“The most extraordinary thing in the world is an ordinary man and an ordinary woman and their ordinary children.”
Christmas 2016 is officially over and it was a good one. It was a holiday full of laughter, joy and love. We had a beautiful Christmas eve service, and Christmas day service was fairly well attended with a fun, joyous and often noisy atmosphere. I imagine it's exactly how loud the group of shepherds were after the sights they had seen!
It was also a Christmas with tears from a child who was hurt by his peers. Nathan went out on a fire call and came back with tears running down his face and heaving shoulders. This was the first time I've seen him show that type of emotion in a while. Unkindness was spewed from someone about his inability to write things down quickly and it transported him right back down where he often feels; at the bottom. He told me he feels worthless. I wish so much of the world's ugliness wasn't always directed at him.
Of course, my mama's heart was broken and I went to bed with my own tears, and slept fitfully. I awoke with a headache but with a new resolve that I would do a better job showing not just Nathan, but all my children that they are valuable in God's eyes, even in their ordinariness.
We live in a world that values strength and success and popularity. We feel such pride when our child makes the in-group and is the star athlete. We puff up when we hear words that stress how our child has excelled. But what if they are just ordinary? Unknown or awkward? What if they are of average intelligence or disabled? What if they are plain looking or even homely? Does the same pride run through your being?
I think we spend so much time focusing on the physical and the exterior that we forget about the things that really count. We forget to teach our child kindness and including other and reaching out to those who are excluded. We forget to teach them values such as diligence and patience and joy. When our children are sad or hurt, we run to fix their problems for them.

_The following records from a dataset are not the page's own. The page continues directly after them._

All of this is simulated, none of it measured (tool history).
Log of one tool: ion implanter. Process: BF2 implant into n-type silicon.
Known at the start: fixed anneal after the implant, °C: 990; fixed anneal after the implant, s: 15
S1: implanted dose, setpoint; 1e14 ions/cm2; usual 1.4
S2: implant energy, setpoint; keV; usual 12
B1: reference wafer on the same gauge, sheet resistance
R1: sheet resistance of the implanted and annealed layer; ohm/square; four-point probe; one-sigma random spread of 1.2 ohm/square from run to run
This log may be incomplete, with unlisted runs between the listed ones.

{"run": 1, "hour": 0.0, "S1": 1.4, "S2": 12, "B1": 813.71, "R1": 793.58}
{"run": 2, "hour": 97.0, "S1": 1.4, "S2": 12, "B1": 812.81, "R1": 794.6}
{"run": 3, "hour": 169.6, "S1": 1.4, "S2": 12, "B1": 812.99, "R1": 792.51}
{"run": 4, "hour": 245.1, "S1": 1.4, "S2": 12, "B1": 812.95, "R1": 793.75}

Yet, in the process of trying to make their world perfect, we forget that sometimes hurt and hardship build character. When they fail in life, we can hurt with our children but then we have to teach them how to work through it. I can't change the harshness of Nathan's environment. I can't call up the fire department or other people who cause him pain and ask them to be kind. But I can talk to my son and teach him how to respond. I can remind him of the many ways we know him to be valuable. I can instill in him values that will hopefully help him to respond with kindness to someone else going through difficulties.
Ordinary is okay because sometimes it's the ordinary who learn the greatest lessons. The gift of ordinary was one of our Christmas lessons this year.